Gleason had two extremely successful seasons managing the White Sox, but 1919’s World Series berth was stained, and an even stronger follow-up in 1920 was doomed by the late suspension of the Black Sox, arguably costing the White Sox another pennant. In the 1921-23 aftermath, Gleason couldn’t pull his club out of the second division, going 208-254.
Gleason pinned the pain of the 1923 season on the loss of star second baseman Eddie Collins on July 2, suffering a twisted knee against the St. Louis Browns. His club was clawing close to .500 (30-32), winding up a massive, 27-contest road trip during which they won 18. At the time of the injury, the White Sox were 12 games back of league-leading New York but just two short of second place. But Collins didn’t really miss much time with the injury, so Gleason must have seen Collins’ troubles as a momentum-changer more than fatal blow.

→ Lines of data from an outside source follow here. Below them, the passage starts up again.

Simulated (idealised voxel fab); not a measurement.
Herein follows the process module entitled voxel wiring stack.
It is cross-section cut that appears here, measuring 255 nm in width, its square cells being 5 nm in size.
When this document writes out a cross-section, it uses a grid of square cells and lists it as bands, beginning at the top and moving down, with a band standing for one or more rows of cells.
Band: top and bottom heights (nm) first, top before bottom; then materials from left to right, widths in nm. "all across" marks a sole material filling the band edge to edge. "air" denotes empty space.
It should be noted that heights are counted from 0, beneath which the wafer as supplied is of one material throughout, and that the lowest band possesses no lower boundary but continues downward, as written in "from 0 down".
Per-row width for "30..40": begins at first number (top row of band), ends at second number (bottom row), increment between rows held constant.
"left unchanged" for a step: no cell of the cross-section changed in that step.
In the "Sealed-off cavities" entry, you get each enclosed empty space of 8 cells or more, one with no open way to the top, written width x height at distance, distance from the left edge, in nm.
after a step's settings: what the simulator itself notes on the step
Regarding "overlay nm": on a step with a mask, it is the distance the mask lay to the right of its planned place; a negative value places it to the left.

Gleason ended his White Sox career at 392-364-3, finishing first, second, seventh, fifth and seventh in the eight-team AL. He is the ninth-winningest pilot in White Sox history. By managerial WAR, Gleason is the most modest of nine plus-WAR managers in team history, although his career total rounds down to 0.0 mWAR; he had a brilliant year in 1920 (6.8 mWAR, fifth-best ever) but a godawful swan song in 2023 (-7.3, third-worst in Sox history).
Although rumored to be taking the Detroit Tigers job (present player-manager Ty Cobb said he was the only manager he’d step down and play for) or even move to St. Louis, Gleason never managed in the big leagues again.
1940
George Davis ranks ninth among position players in White Sox history with 33.1 WAR, and 17th among all White Sox. The two shortstops in team history who rank in front of him played considerably more games than Davis’ 856 on the South Side: Luke Appling (2,422 games) and Luis Aparicio (1,511). Davis’ 7.2 WAR in both the 1904 and 1905 seasons are tied for 10th-best in White Sox player history.
As was the case with many Dead Ball Era players, Davis was largely forgotten until more modern research properly valued his contributions. In this case, historian Bill James trumpeted the cause, which eventually saw the shortstop inducted in the Hall of Fame in 1998 — 58 years after Davis’ death.
Davis was, by statistics and defensive positioning, a five-tool player, hitting for great average and some power, with stolen base-speed. He moved from a corner outfield position to the far more challenging shortstop after his career began, spotlighting how much better defensively Davis was than his peers.
Davis already had built a Hall of Fame case in the first phase of his career with the New York Giants, for whom he played from 1893-1901 and amassed 44.6 WAR. He jumped to the White Sox as the American League began to raid National League talent in the early 1900s, and a bitter fight ensued between the two teams; after a 5.8 WAR debut with the White Sox in 1902, he was forced to essentially sit out the 1903 before returning to the South Side for his peak 1904-05 seasons with the White Sox. His 6.4 WAR led all players on the 1906 White Sox, who won the franchise’s first World Series in a massive upset over the Cubs.
Davis holds prominent spots on several all-time leaderboards:
- 84.5 WAR (53rd all-time)
- 24.0 defensive WAR (23rd)
- 2,372 games (96th)
- 9,045 at-bats (73rd)
- 1,545 runs (58th)
- 2,665 hits (73rd)
- 166 triples (33rd)
- 1,440 RBIs (66th)
- 619 stolen bases (17th)
- 3,614 times on base (87th)
Jay Jaffe’s JAWS measurement of peak player value ranks Davis as the fifth-best shortstop of all time. Among his similarity scores at Baseball-Reference, eight of the 10 most similar players to Davis in his career are in the Hall of Fame, including most similar Frankie Frisch (87.7%), Roberto Alomar (fourth-similar, 81.9%), Appling (fifth, 81%) and Nellie Fox (ninth, 78.8%).
Near the end of his life Davis succumbed to dementia, and he died in a mental institution in Philadelphia at age 70 on this day in 1940.